We didn’t go through this section in class as it uses ggplot in a slightly more involved way. Take a look at the code and see if you can figure out what’s going on.

In the chart below, each vertical bar represents one county.

temp <- df %>% arrange(desc(per_point_diff))
ggplot(data = temp) + 
    geom_col(mapping = aes(x = as.integer(row.names(temp)), 
                           y = per_point_diff,
                           fill = per_point_diff)) +
    scale_fill_gradient2(low = "blue", high = "red") + 
    labs(title = "% Difference in votes received by county", 
         x = "", y = "% Difference") + 
    theme(legend.position = "right")

The chart above does not support the theory that Trump had narrower margins of victory in the counties that he won, as compared to Clinton.

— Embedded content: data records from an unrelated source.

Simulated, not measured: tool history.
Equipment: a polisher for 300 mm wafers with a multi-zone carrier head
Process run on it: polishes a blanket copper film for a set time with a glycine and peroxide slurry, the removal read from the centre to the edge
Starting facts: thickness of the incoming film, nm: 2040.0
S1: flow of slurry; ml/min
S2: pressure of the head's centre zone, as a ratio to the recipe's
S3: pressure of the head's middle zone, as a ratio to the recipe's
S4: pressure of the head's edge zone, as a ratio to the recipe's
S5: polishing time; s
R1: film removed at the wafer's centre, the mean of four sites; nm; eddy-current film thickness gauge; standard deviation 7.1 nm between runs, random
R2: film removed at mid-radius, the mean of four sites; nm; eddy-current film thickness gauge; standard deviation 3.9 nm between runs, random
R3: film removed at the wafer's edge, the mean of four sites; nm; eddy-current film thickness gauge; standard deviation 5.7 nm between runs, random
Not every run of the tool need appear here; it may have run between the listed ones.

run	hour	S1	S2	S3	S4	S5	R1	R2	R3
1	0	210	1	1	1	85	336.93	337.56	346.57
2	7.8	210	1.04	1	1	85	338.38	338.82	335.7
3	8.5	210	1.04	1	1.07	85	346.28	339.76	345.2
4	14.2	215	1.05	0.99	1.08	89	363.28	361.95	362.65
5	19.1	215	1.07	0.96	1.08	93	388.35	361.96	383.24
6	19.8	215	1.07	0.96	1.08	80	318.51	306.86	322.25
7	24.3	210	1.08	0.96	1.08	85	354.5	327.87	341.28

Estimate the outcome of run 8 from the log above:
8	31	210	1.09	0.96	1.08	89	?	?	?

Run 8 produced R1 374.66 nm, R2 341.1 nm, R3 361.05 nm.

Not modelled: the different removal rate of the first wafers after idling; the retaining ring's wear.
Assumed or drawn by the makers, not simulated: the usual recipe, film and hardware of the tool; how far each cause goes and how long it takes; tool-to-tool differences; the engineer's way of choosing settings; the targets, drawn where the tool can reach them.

Let’s make the same chart, but with absolute difference in votes received (instead of percentage difference):

temp <- df %>% 
    select(diff) %>%
    arrange(desc(diff))
ggplot(data = temp) + 
    geom_col(mapping = aes(x = as.integer(row.names(temp)), 
                           y = diff,
                           fill = diff)) +
    scale_fill_gradient2(low = "blue", high = "red") + 
    labs(title = "Absolute difference in votes received by county", 
         x = "", y = "Absolute difference")

Conclusion

When analyzing elections, we have to examine the data from many different perspectives in order to get the full story.